My kids are already better humans than I was at their age. But that doesn’t stop me from expecting and hoping for more from them. My beautiful bride and I have worked tirelessly for 20 years to prepare and provide for them. We have tried to raise them to strive for better. Not better stuff, but to BE better and to FEEL better. We have tried to focus on contentment and doing things that bring them joy; to serve others as opposed to chasing self-righteous fame and money. We have tried to raise them to be independent thinkers and to do the right thing, always. And while they may make missteps along their paths, they are walking with Christ and are living the values we have tried to instill. They are great kids young adults.

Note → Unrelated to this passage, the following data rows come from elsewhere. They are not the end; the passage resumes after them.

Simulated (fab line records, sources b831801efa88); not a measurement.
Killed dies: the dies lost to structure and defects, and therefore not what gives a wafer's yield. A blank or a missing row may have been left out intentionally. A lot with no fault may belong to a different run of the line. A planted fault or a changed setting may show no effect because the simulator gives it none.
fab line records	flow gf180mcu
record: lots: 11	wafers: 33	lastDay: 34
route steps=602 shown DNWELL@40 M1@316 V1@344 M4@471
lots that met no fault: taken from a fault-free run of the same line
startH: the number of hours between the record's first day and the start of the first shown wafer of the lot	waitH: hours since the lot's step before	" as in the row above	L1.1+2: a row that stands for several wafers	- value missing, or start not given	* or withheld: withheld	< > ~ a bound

Now, as parents, we are struggling with the transition from teacher, protector and provider to bystander. They are reaching the age of life-long decisions. They are in a stage of life where they must take the lessons they have learned and apply them with full responsibility and accountability. They are not yet fully independent, but they are emerging from the cover of our parental shield. And that is extremely difficult to accept and allow. It’s very hard to shed the role of protector and watch them walk exposed to the dangers of this world. Logically and mentally I know they are prepared. We know that they are far more prepared than I was at their age. We know that they have the Greatest Protector they could have, and they are far closer to Him and His protection than I was at their age. We know that they will make the right decisions, and when they falter they are prepared to handle it and recover. I know of this logically. Why does it make us so angry when one of them doesn’t do it the way we would? Why do we get so uncomfortable when what seems important to them, doesn’t seem important to us, or vice versa? Knowing, logically, that they are going to be okay and that they have a good foundation to build their lives on – why is it so hard to step back and let go?
I can’t help but think that maybe this is a similar to how God feels about me. He has given me every lesson He can offer. He has even provided a guide book. But He still watches with great concern and interest as I make my decisions, some good and some not-so-good. He probably cringes a lot. He probably shakes His head a lot. He probably gets worried and angry and concerned. He is probably tempted to step in and forcibly change my direction. But unlike me, He knows how this turns out. This is where I find great comfort with my children. Because I know that my children are His children. And while my job of shepherding them was very important – He will never forsake them. This realization is the only thing that makes it possible to let go.
I mean eventually it will make it possible, when I do actually let go… I would imagine.